I think this is a classic and that has a reason. The combination of the creamy filling with an intens sauce is amazing. The cheese (no, ricotta isn't cheese) combines the whole. Meat, what's that? You won't miss it here.
A tip: use a piping bag for stuffing the cannelloni. It's so much easier than messing with a spoon.
Always blanche the cannelloni first. This way they're firm enough to stuff but don't need that long of an oven time. Also, the pasta will stick out of the sauce here so without pre cooking you'll end up with rockhard pasta.
I always get the tanned tomato without additives. But if you're in a hurry I reccomend this one.I always use this brand, no this is not sponsored, but I just like the taste.
I you think 'sounds great but my jeans are getting tight, try this lowcarb variety I have online.
Spinach and ricotta cannelloni in a tomato sauce
- 150 grams cannelloni
- 200 grams canned tomato
- 200 grams spinach, defrosted
- 200 grams ricotta
- 100 grams parmesan cheese
- 1 teaspoon oregano
- 1 clove garlic, chopped
- pepper and salt
- Preheat the oven to 180 degrees celcius
- Boil the cannelloni in salted water for 4 to 5 minutes.
- Make sure all the moisture is pressed out of the spinach. Mix with the ricotta and parmesan. Season with pepper and salt. Taste! You probably need more salt than you think.

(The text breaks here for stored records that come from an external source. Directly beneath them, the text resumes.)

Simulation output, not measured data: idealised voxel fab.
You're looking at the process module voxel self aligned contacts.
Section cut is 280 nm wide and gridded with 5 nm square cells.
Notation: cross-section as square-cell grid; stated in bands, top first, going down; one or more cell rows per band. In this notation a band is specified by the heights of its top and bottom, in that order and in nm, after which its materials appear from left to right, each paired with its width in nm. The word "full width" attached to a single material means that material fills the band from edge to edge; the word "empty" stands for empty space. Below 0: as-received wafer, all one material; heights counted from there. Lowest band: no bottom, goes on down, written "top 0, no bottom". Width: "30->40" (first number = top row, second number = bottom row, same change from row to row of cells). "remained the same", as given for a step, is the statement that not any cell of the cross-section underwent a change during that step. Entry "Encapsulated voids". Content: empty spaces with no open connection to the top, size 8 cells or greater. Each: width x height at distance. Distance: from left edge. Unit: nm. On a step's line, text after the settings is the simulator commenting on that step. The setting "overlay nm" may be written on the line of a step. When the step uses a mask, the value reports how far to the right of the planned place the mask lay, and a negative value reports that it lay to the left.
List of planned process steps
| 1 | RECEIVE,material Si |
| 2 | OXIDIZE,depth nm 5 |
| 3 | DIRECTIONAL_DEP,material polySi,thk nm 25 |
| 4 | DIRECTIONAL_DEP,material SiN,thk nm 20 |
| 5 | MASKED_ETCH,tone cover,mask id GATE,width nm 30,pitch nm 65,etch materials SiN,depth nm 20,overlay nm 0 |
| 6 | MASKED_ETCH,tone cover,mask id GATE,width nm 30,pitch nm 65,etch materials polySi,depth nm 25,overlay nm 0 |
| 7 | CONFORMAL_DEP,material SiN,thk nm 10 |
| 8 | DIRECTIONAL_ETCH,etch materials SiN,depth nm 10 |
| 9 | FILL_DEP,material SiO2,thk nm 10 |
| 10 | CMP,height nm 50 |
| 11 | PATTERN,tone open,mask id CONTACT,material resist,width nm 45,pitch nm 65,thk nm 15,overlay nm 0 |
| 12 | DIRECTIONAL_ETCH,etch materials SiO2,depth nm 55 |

- Drain the cannelloni and let it cool off for a bit. In the meantime, season the tomato with the oregano, garlic, pepper and salt and divide in the ovendish.
- Transfer the ricotta mixture to a piping bag and generously stuff the cannelloni.
- Put the cannelloni's in the tomato sauce and divide the rest of the parmesan on top. Bake for 20 minutes.